Reputation: 59
I am reading a CSV file from a remote location(ftp) and file has an invalid number of columns.
Steam is not progressing when such rows encountered in the file. I need to skip them with an error message and proceed.
Here is what I have tried, Supervision strategy is not working.
source.via(CsvParsing.lineScanner() .withAttributes(ActorAttributes.supervisionStrategy(throwable -> Supervision.resume())))
I need to skip invalid row with an error message and proceed.
Sample Data: My Csv has 5 fields in each row.
1281,Export - Product Search Tags,0,Id,20
1282,Export - Product Search Tags,1,Id,10
1283,Export - Product Search Tags,2,Value,100
If I remove the last field in the 2nd row (i.e. 10). Then the stream will fail, it won't read the next line.
Upvotes: 0
Views: 620
Reputation: 718
CsvParsing doesn't seem to have support for Actor supervision.

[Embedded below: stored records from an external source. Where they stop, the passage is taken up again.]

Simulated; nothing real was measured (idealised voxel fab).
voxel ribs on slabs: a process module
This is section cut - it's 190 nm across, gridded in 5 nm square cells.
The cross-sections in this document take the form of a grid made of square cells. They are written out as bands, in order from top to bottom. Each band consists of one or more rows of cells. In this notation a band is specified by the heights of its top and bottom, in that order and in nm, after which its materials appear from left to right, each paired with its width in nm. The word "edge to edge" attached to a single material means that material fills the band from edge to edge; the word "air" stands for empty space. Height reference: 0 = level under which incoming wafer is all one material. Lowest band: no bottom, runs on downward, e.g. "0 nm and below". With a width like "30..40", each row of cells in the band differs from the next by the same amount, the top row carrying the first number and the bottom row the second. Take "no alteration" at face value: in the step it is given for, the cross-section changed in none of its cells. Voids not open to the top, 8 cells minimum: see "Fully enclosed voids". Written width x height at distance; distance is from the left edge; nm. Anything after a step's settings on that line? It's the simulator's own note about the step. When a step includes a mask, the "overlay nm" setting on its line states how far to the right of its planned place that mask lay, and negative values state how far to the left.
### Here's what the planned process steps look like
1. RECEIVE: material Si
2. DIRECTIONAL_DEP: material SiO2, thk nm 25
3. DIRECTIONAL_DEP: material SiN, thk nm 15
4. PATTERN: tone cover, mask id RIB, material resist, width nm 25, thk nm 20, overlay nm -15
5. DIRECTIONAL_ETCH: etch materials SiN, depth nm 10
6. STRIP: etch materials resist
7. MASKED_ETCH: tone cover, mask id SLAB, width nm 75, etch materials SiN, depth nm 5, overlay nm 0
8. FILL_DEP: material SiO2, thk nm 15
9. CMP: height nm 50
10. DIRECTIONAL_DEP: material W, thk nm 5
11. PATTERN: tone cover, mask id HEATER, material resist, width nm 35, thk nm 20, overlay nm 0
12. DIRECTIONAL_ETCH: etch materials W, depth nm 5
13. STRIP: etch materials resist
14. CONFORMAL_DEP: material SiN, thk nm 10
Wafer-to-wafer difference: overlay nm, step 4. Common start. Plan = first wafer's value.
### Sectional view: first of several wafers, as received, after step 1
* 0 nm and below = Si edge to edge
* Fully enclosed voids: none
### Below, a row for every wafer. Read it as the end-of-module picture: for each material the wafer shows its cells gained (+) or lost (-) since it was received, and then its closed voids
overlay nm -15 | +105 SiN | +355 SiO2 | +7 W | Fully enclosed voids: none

This is how the data is structured, see docs:
Field Delimiter - separates the columns from each other (e.g. , or ;)
Quote - marks columns that may contain other structuring characters (such as Field Delimiters or line break) (e.g. ")
Escape Character - used to escape Field Delimiters in columns (e.g. \)
Lines are separated by either Line Feed (\n = ASCII 10) or Carriage Return and Line Feed (\r = ASCII 13 + \n = ASCII 10).
In this case we expect the stream to fail with MalformedCsvException in the following cases, see internal CsvParser.scala class
1. Wrong escaping
2. No line end after the delimiter or when maximum line end is reached
3. No delimiter or end of line when quote end is reached
4. Unclosed quote
Please check when column is removed that none of these conditions are violated, and add the error the stream fails with to make the question more descriptive.
Upvotes: 2